They weren't the first, but they were 'Thunder and Lightning' before Ron Dayne and Tiki Barber of the New York Giants took up that mantle this season.

Bruising fullback Mike Alstott and elusive tailback Warrick Dunn had been the engine in the Tampa Bay Buccaneers' offense for most of four seasons, sometimes trading places as the most prominent runner but always combining to pose a serious running threat.

Now, Alstott will be on the shelf for the rest of the regular season, the first extended absence for either player in their NFL careers. However, as the Buffalo Bills discovered on Sunday, lightning without thunder is, perhaps, even more dangerous. It strikes without warning.

Otherwise, how do you explain Dunn, in his first game as the sole piston in the running attack, recording his first 100-yard rushing game since 1998 against the league's third-ranked rushing defense. Buffalo, for goodness' sake, hadn't allowed any single running back to post a 100-yard game against them this season. Not 240-pound Eddie George. Not 220-pound Edgerrin James or 225-pound Lamar Smith. Not Curtis Martin (twice), Robert Smith or James Allen.

But Dunn, all of 68 inches and 180 pounds, did, and it was the difference in the Bucs' hard-fought 31-17 win in Raymond James Stadium on Sunday. Among the questions facing a 6-5 Buccaneers team heading into Sunday's game, with a difficult five-game stretch drive remaining, was, 'Could the team survive on the ground without Alstott?'

Quiet but confident, Dunn answered affirmatively during the week leading up to the game, then went out and proved it against the Bills, who had surrendered under 80 rushing yards per game before their 31-17 loss in Tampa. The Bucs' fourth-year runner reached 20 carries for the first time this season and averaged 5.3 yards per tote.

Head Coach Tony Dungy, who also was confident Dunn could handle the job, couldn't have been happier with the result. "Warrick (Dunn) went out and did a great job for us," said Dungy, a master of understatement.

There were, of course, a handful of Dunn runs that hit the line of scrimmage and went nowhere. There were no available holes on those fruitless carries, but a bigger back like Alstott might have moved the pile forward a yard or two. Many big backs, however, wouldn't have turned a small seam into a 39-yard breakaway touchdown, as Dunn did late in the fourth quarter to ice the team's victory.

Alstott, who is surprisingly nimble for a man of his size, might have, of course, but Dunn is considered the more consistent long-range threat. Alstott, on the other hand, is most famously known for his highlight-reel runs near the goal line. Without him to take up the ball in the red zone, Dunn got the call to put the ball in the end zone and did so with an Alstott-type run early in the fourth quarter.

With the Bucs' clinging to a very unstable 10-7 lead, Dunn took a handoff on third-and-one and cut behind right guard towards a small seam. After jumping over a Bill who was prone on the turf, Dunn landed at the three, put his head down and drove straight into two more Bills tacklers to power into the end zone.

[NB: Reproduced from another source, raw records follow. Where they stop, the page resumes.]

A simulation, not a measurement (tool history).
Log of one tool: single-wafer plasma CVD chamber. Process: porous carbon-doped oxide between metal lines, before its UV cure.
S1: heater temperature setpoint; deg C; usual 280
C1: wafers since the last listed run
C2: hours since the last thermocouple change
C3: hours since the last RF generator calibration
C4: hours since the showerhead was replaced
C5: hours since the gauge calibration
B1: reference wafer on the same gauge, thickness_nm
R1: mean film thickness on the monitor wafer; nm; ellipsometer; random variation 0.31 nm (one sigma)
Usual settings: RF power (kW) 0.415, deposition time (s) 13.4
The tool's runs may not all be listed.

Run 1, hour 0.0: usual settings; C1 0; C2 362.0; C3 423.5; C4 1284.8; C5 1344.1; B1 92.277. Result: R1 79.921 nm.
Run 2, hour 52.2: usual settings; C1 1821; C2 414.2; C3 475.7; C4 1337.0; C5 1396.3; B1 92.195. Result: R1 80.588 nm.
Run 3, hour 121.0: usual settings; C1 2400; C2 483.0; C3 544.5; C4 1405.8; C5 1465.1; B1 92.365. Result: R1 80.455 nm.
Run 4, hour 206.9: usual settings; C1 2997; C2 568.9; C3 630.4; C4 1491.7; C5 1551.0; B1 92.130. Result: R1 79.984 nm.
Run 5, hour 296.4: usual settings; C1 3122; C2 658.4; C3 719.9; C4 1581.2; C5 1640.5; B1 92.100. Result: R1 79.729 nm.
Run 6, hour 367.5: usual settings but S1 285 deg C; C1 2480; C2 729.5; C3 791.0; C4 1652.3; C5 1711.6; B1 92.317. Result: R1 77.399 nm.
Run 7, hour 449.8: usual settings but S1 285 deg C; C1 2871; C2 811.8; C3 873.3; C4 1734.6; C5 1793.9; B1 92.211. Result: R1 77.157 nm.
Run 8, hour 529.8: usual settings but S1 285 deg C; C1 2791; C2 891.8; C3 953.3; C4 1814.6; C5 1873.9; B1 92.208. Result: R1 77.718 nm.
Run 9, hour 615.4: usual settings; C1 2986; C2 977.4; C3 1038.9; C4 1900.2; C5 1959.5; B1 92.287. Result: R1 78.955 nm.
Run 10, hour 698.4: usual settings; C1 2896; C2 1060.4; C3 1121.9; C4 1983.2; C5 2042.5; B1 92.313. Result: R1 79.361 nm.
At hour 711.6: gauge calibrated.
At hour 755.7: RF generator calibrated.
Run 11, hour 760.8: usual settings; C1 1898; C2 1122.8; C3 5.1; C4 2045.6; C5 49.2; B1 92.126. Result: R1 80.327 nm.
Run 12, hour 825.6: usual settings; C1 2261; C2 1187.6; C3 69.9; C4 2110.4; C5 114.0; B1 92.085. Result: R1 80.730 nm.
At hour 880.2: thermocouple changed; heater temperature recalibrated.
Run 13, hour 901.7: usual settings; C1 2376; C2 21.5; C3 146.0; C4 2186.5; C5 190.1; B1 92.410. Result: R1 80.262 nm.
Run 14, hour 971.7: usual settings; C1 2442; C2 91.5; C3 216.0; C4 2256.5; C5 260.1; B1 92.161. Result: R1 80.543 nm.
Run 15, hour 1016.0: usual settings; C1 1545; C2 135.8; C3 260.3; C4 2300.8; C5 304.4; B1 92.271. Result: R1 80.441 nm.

That set Dunn up for the first two-rushing touchdown game of his career, which he got with the aforementioned 39-yarder in the final five minutes. "I cut it back and there was nothing but daylight," said Dunn of the clinching TD. "The line did a good job and all I had to do was run."

To nobody's surprise, that was the tenor of Dunn's comments after the game, a liberal sharing of the credit.

"This means more to the offensive line," he said. "They got us the first half and we came out and made adjustments in the second half. This game was the biggest game and next week will be another big one. We threw the ball well in the second half and the running game picked up where the passing game left off."

However humble or accurate Dunn's postgame thoughts are, the fact remains that he has proven his worth as an every-down runner almost every chance he has had. Including Sunday's effort, Dunn has now been given 20 or more carries in a game seven times in his career and has averaged 92.6 yards per game and 4.1 yards per tote in those seven games.

Moreover, the Bucs are 6-1 when that occurs. Those are numbers any running back can be happy with.